Managing partner EME, Reed Smith, London
Knowing I was going to become a lawyer, I first did a degree in monetary economics at the London School of Economics. I then went on to Georgetown University Law Center in Washington DC, where I focused on international law. As I’ve worked in many emerging and developed markets, as well as lived on three continents in my legal career, I think that worked out well!
In 2010, when the 30% Club was founded, only 12.5% of FTSE 100 board members were female and 21 of those companies had no women on their boards. Today, women make up 27% of the directors on those same boards, and only one company has no female representation.
There is still much to be done if we are ever to reach parity. In 2016, we expanded our original project: first, we broadened the scope to include the FTSE 350, where we now have a goal of reaching 30% women on their boards by 2020; and second, we established a pipeline target of a minimum of 30% women at senior management level in the FTSE 100 by 2020. Both will be critical to ensuring business and industry not only reach but sustain an effective level of gender balance.
Last year in the UK, 61% of all new solicitors admitted to the roll were women. Overall, women make up just over 50% of the 175,000 solicitors on the roll, but only 28% of partners in private practice.

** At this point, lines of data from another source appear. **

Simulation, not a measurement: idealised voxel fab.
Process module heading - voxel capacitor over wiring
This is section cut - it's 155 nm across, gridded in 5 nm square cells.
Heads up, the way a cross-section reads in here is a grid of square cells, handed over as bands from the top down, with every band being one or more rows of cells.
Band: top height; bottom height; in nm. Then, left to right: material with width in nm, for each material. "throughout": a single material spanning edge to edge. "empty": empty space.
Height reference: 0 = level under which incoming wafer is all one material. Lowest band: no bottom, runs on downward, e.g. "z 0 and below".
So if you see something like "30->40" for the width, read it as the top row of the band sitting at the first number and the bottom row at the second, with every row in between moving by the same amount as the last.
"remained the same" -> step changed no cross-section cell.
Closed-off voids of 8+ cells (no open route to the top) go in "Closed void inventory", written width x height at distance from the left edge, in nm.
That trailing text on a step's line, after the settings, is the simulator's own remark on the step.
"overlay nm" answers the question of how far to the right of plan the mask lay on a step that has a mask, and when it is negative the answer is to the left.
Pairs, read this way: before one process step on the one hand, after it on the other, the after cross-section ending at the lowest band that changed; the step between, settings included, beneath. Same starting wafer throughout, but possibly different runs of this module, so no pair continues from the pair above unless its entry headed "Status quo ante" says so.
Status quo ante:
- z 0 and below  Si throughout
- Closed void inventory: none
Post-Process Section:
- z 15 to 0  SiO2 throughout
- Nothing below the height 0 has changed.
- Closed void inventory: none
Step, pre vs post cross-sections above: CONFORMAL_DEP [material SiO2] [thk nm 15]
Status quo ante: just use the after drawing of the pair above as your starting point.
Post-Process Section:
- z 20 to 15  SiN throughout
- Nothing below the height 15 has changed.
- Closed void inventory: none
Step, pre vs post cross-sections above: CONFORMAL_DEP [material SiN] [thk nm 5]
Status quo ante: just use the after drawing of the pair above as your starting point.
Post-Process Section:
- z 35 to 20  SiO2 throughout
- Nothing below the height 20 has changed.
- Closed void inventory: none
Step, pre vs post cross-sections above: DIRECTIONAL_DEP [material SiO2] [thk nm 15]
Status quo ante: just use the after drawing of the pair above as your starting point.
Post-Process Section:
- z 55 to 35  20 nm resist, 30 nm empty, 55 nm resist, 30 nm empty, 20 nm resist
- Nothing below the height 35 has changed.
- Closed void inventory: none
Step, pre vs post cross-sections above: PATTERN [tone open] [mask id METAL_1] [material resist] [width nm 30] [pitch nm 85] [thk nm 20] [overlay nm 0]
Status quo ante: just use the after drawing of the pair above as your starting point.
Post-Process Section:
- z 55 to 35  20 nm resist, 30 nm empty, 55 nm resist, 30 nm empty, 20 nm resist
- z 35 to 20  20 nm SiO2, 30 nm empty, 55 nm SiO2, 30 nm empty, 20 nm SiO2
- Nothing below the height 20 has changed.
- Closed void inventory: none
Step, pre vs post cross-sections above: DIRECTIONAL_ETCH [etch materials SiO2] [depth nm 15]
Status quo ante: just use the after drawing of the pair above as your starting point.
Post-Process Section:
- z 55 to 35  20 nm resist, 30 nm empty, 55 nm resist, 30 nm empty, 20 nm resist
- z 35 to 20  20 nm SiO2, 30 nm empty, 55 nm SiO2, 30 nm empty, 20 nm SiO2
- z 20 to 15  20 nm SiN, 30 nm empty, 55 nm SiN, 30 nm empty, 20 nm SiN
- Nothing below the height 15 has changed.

Recognising that the business case for gender balance is compelling, we have been working hard to address the reasons that partnership is either unattainable or undesirable for many women. Early efforts focused on ‘fixing the women’ – setting up special affinity groups, training, mentoring, and so on – all designed to teach women how to be like men. Thank goodness we’ve moved beyond that now, because the primary benefit of diversity is in disrupting the ‘groupthink’ that threatens to stall innovation.
We can’t change unconscious bias through conscious action. We’ve tried training – and some of it works, to a point – but changing a perception that has been culturally and sociologically ingrained since childhood requires working on the subconscious mind. This is where role models come in.
Young lawyers need to see that their career paths are not limited by their gender. For that we need to have women visible at all levels and in all roles in leadership, not just those that are typically filled by women. Making sure that role models are in place and are doing a good job of encouraging aspirants is one of the jobs of good law firm leadership.
Anytime you can get help from someone who has walked in your shoes, you should take it. But formal mentoring programmes are often too structured and too rigid to be effective in helping women advance into leadership. In law firms, we have to be cognisant of what we define as ‘partnership qualities’, because all too often they are skewed toward male behaviours. We don’t want our mentoring to make women think they have to imitate men.